Author Q&A
Q: In Jernigan, you gave us a front-row seat at the unraveling of a self-destructive man. Again, in Preston Falls, we watch as Doug Willis, a successful corporate flack, throws his work and family life into chaos. Why does this topic fascinate you?
A: You mean there are other topics? Well, esthetically, I find the downward spiral a pleasing shape, with comic possibilities all the way to the bottom. And certainly Peter Jernigan and Doug Willis started out as improvisations on some of my own worst qualities. Nabokov once told an interviewer that such characters as Humbert Humbert were "outside my inner self like the mournful monsters of a cathedral facade–demons placed there merely to show that they have been booted out." That’s more or less the way I see my guys, though I’d hesitate to assert that kind of big-time moral serenity for fear of putting the whammy on myself. It’s easy to dismiss the fascination with self-destruction as morbid and prurient, but I like to think prurience is rooted in moral or ethical or spiritual curiosity. How does evil behave when it really spits on its hands and goes to work? What shall I do to be saved?
Q: We see the destruction of the Willis marriage from both Doug’s and his wife Jean’s perspective. Was it difficult to write from a woman’s point of view?
A: No worse than writing from Willis’s, once I got her character up and running. For a couple of years before Preston Falls, I’d tended to write short stories in the female character’s voice–I must have done three or four like that–so when I decided this book needed to be opened out beyond Willis’s view of things, getting into Jean’s head (and body) didn’t seem as daunting as it might have. In fact, after hanging out with Willis awhile, I was glad to be there. At one point, by the way, I had the bad idea of doing a full-length section from each of the two kids’ points of view as well. I think the nine-year-old son’s part was going to be all in dialogue with his shrink. Or was it going to be a Holden Caulfieldesque document that he was writing for his shrink? Some damn fool thing.
Q: You offer a rather bleak picture of what is supposed to be Happily Ever After–kids, a nice house in the ‘burbs, a summer home. What happens that ruins the happy ending?

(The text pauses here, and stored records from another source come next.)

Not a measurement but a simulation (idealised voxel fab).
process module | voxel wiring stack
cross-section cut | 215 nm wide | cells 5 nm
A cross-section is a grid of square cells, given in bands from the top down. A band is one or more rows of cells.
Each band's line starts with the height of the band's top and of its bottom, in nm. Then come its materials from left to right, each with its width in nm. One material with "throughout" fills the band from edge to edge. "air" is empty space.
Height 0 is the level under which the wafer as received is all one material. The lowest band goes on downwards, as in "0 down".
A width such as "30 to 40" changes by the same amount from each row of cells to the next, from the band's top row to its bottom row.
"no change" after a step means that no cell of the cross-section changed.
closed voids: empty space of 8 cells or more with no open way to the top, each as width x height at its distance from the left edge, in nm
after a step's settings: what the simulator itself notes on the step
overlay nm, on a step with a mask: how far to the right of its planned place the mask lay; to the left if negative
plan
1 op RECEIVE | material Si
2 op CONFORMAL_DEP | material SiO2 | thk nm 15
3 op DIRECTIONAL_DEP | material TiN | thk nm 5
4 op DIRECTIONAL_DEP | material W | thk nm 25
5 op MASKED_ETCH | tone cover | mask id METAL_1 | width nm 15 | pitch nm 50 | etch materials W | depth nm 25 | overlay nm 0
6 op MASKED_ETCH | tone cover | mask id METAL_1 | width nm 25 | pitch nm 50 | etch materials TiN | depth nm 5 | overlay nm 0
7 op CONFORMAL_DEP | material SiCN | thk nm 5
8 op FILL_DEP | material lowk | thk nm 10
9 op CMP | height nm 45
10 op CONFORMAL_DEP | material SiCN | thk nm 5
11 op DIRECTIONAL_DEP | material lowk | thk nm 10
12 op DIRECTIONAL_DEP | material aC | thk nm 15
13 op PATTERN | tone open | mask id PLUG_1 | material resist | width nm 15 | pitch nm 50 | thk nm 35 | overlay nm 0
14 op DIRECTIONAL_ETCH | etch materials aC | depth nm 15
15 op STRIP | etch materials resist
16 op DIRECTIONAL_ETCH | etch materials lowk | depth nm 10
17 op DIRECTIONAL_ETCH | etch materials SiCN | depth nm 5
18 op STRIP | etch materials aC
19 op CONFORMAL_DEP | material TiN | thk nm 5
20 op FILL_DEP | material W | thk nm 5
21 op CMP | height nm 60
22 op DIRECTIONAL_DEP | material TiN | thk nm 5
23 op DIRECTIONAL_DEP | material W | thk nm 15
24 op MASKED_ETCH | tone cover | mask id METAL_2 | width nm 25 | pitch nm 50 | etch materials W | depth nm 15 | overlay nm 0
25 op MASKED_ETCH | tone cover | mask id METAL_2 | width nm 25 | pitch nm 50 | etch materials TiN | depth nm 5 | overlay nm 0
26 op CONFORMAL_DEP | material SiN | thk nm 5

A: I’m not sure Preston Falls has an absolutely unhappy ending, but I know what you mean. Personally, I’m all for family life and disposable income; still, you can’t help noticing they don’t necessarily make everybody happy, wise and virtuous. In the case of Willis and Jean, the good life turns on them because of their own decisions, though the cards were stacked against them from the get-go. (I ought to know; I stacked ’em myself.) I mean, look at the wretched families each of them came from. Willis brings to the party a stubborn bohemian contempt for the life he lives, which he finances by working at a job he considers, with reason, an affront to his spirit. And Jean, meanwhile…but I shouldn’t talk the whole book away.
Q: You actually spent a night in jail once, as Doug Willis does. How much of the novel is based upon your own experience?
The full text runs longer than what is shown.